Re: [RFC PATCH] Fair low-latency rwlock v5

!MAILaRCHIVE_VOTE_RePLACE
Previous message: [thread] [date] [author]
Next message: [thread] [date] [author]
To: Paul E. McKenney <paulmck@...>
Cc: Linus Torvalds <torvalds@...>, H. Peter Anvin <hpa@...>, Jeremy Fitzhardinge <jeremy@...>, Andrew Morton <akpm@...>, Ingo Molnar <mingo@...>, Joe Perches <joe@...>, <linux-kernel@...>
Date: Tuesday, August 19, 2008 - 2:04 am

* Paul E. McKenney (paulmck@linux.vnet.ibm.com) wrote:

Agreed. I am careful about overdesigning for RT though, given that once
we get it right for the current thread vs softirq vs hardirq mess, the
solution for preemptable critical sections might come more naturally.

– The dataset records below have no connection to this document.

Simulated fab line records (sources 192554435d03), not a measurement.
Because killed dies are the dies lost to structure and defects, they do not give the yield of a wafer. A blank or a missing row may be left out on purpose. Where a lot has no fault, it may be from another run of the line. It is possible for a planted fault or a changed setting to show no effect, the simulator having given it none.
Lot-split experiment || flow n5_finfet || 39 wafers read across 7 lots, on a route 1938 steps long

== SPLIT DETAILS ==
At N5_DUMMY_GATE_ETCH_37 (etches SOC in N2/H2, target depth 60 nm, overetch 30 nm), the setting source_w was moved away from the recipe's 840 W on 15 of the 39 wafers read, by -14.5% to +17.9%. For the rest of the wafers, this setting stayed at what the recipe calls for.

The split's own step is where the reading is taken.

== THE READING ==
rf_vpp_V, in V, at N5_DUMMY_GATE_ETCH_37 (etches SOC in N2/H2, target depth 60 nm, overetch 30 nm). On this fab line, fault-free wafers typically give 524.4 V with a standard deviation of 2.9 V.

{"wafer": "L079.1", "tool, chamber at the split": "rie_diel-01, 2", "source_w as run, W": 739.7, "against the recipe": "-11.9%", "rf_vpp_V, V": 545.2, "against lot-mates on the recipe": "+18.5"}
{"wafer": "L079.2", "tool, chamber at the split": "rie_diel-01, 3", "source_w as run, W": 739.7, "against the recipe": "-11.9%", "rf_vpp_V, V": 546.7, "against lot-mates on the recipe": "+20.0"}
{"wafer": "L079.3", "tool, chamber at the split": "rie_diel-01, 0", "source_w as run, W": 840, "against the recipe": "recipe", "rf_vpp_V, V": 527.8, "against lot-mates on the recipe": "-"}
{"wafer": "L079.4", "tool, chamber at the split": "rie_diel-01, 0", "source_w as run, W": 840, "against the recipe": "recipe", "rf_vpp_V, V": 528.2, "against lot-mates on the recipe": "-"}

See below about RT kernel.


Technical detail : x86_64 cannot pass immediate values > 2^32 to most
instructions; it must load an immediate value in a register, which would
add a few instructions. Therefore, I prefer to use the lowest bits
possible given the NR_CPUS configuration.


Actually, given that softirqs and hardirqs are really just tasks in -RT,
I guess threads could be given the whole 45 bits available for threads,
softirqs and irqs (0 .. 3*log_2(NR_CPUS)-1).

However, in that case, we would also like to have as much preempable
writer critical sections as we have reader critical sections. Therefore,
it would be best to split the 60 bits in two :

30 bits for reader threads
30 bits for writer threads

However, I wonder if the whole algorithm included in this rwlock
primitive to make sure that interrupt latency < softirq latency < thread
latency won't just vanish in -rt kernels. We might want to group those
threads by priority (e.g. grouping irq threads together and maybe
leaving softirq and normal threads in the same bunch), but we would then
impact softirq latency a little bit more.

The problem of this approach wrt RT kernels is that we cannot provide
enough "priority groups" (current irq, softirq and threads in mainline
kernel) for all the subtile priority levels of RT kernels. The more
groups we add, the less threads we allow on the system.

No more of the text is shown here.